Обсуждение: Parallel bt build crashes when DSM_NONE

Поиск
Список
Период
Сортировка

Parallel bt build crashes when DSM_NONE

От
Kyotaro HORIGUCHI
Дата:
Hello.

I happend to find that server crashes during regtest when
DSM_NONE is enforced. The attached patch fixes that.

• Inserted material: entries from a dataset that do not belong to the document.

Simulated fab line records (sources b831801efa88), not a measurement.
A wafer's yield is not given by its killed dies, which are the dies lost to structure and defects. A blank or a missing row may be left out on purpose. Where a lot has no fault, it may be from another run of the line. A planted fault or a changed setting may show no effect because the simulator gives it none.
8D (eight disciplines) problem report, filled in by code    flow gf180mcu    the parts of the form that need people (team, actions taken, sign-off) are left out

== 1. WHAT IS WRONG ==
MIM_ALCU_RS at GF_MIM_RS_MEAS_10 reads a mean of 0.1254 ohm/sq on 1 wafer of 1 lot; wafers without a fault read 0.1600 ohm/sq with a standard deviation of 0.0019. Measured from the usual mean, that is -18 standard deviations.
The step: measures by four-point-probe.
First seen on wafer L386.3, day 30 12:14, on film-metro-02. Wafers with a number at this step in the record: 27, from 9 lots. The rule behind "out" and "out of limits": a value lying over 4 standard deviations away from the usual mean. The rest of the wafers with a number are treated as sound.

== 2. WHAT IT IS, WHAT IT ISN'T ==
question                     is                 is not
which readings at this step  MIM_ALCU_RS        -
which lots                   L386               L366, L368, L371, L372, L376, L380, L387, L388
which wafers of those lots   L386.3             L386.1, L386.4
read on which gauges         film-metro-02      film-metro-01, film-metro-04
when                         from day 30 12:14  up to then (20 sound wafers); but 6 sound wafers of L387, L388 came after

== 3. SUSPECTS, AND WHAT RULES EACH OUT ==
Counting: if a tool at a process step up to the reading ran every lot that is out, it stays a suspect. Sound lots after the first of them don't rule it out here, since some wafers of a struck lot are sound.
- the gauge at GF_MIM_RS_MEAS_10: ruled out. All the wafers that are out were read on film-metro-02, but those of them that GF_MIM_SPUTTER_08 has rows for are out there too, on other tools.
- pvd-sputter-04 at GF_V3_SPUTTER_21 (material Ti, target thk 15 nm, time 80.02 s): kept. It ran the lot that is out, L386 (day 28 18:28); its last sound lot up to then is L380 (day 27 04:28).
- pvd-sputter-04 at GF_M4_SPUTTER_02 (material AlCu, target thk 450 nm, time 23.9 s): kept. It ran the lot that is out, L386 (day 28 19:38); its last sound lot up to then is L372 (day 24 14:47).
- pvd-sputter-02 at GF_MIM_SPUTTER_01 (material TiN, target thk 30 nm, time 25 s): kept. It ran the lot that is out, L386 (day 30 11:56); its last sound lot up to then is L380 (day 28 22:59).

The cause is the fact that _bt_spools_heapscan runs
_bt_begin_parallel() even if dynamic_shared_memory_type is
DSM_NONE. It is because plan_create_index_workers() is ignoring
dynamic_shared_memory_type.

We can reproduce this by letting initdb set
dynamic_shared_memory_type=none regardless of actual
availability. (Second attached) and just "make check".

regards,

-- 
Kyotaro Horiguchi
NTT Open Source Software Center
diff --git a/src/backend/optimizer/plan/planner.c b/src/backend/optimizer/plan/planner.c
index 740de49..3e8cd14 100644
--- a/src/backend/optimizer/plan/planner.c
+++ b/src/backend/optimizer/plan/planner.c
@@ -5825,7 +5825,8 @@ plan_create_index_workers(Oid tableOid, Oid indexOid)
     double        allvisfrac;
 
     /* Return immediately when parallelism disabled */
-    if (max_parallel_maintenance_workers == 0)
+    if (dynamic_shared_memory_type == DSM_IMPL_NONE ||
+        max_parallel_maintenance_workers == 0)
         return 0;
 
     /* Set up largely-dummy planner state */
diff --git a/src/bin/initdb/initdb.c b/src/bin/initdb/initdb.c
index 2efd3b7..876e153 100644
--- a/src/bin/initdb/initdb.c
+++ b/src/bin/initdb/initdb.c
@@ -871,6 +871,7 @@ choose_dsm_implementation(void)
 #ifdef HAVE_SHM_OPEN
     int            ntries = 10;
 
+    return "none";
     while (ntries > 0)
     {
         uint32        handle;

Re: Parallel bt build crashes when DSM_NONE

От
Michael Paquier
Дата:
On Fri, Feb 09, 2018 at 05:06:35PM +0900, Kyotaro HORIGUCHI wrote:
> I happend to find that server crashes during regtest when
> DSM_NONE is enforced. The attached patch fixes that.
>
> The cause is the fact that _bt_spools_heapscan runs
> _bt_begin_parallel() even if dynamic_shared_memory_type is
> DSM_NONE. It is because plan_create_index_workers() is ignoring
> dynamic_shared_memory_type.

Adding Peter Geoghegan as the author and Robert as the committer in CC,
as that's a mistake from 9da0cc35.

> We can reproduce this by letting initdb set
> dynamic_shared_memory_type=none regardless of actual
> availability. (Second attached) and just "make check".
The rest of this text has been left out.